How to extract data from a website to Excel automatically
Power Query, Make/Zapier, and a no-code AI route — three ways to set up an automated pipeline from a website to an Excel file that updates on its own.
Manual web-to-Excel is fine once. Manual web-to-Excel every Monday is a different problem. The right automation depends on whether the source has a stable HTML table, an API, or neither.
1. Power Query (built into Excel)
If the page has an HTML table or a JSON endpoint, Power Query is the right tool and it's already installed. Data → Get Data → From Web → paste the URL. Power Query inspects the page, lists every table it can find, and lets you preview before loading.

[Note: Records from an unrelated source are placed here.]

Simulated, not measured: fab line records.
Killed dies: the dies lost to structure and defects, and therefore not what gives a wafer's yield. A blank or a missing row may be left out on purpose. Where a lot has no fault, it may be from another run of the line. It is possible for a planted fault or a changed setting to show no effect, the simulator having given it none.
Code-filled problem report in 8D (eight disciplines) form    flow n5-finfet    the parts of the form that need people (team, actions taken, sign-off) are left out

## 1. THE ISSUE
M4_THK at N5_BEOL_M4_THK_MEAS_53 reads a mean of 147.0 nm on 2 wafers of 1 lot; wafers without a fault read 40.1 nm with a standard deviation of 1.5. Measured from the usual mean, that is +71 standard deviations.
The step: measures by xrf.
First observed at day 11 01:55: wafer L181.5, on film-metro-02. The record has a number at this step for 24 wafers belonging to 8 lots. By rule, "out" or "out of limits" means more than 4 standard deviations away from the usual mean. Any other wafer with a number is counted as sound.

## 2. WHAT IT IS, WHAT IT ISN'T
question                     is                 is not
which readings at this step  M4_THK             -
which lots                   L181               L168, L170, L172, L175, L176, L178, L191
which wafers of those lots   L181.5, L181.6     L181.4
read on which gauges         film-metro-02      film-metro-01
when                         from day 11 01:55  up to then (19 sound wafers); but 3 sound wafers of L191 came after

Once loaded, the query lives in the workbook. Right-click → Refresh on the table to re-pull. Schedule the workbook to refresh on open, or wire it to a Power Automate flow for hourly/daily refreshes.
Limits: Power Query doesn't run JavaScript, so single-page apps that render data client-side are invisible to it. It also doesn't authenticate beyond basic and OAuth — sites that require complex login flows won't work.
2. Make, Zapier, or n8n + Google Sheets / Excel
For sites that don't play nice with Power Query, the common pattern is: a scraping service (Apify, ScrapingBee, Browserless) feeds rows into Make/Zapier, which writes them to a Google Sheet or Excel Online. Total monthly cost is usually $20–$60 depending on volume.
This works well for ecommerce price tracking, job board monitoring, and listing aggregation — anything where a structured page changes regularly and you need updates in a sheet.
3. AI-based extraction on a schedule
The newer pattern: a scheduled job hits the page, screenshots it (or grabs the rendered HTML), runs it through a multimodal extraction API, and appends rows to a sheet. Wins when the page layout changes frequently or you want to extract from many pages with slightly different structures.
ExtractFox's website extractor handles this manually today; for full automation, hit the API on a Vercel cron or GitHub Action and write to Excel via the Microsoft Graph API. A few dozen lines of code.
Choosing
- Stable HTML table → Power Query. Free, no extra services.
- Dynamic JS-heavy site, recurring schedule → Apify + Make → Google Sheets.
- Variable layouts, multiple sources → AI extraction on a cron.
What to watch for
Whatever route you pick: respect robots.txt, throttle requests, and check the site's terms of service. Automated scraping at scale draws attention even when the site doesn't block you on day one.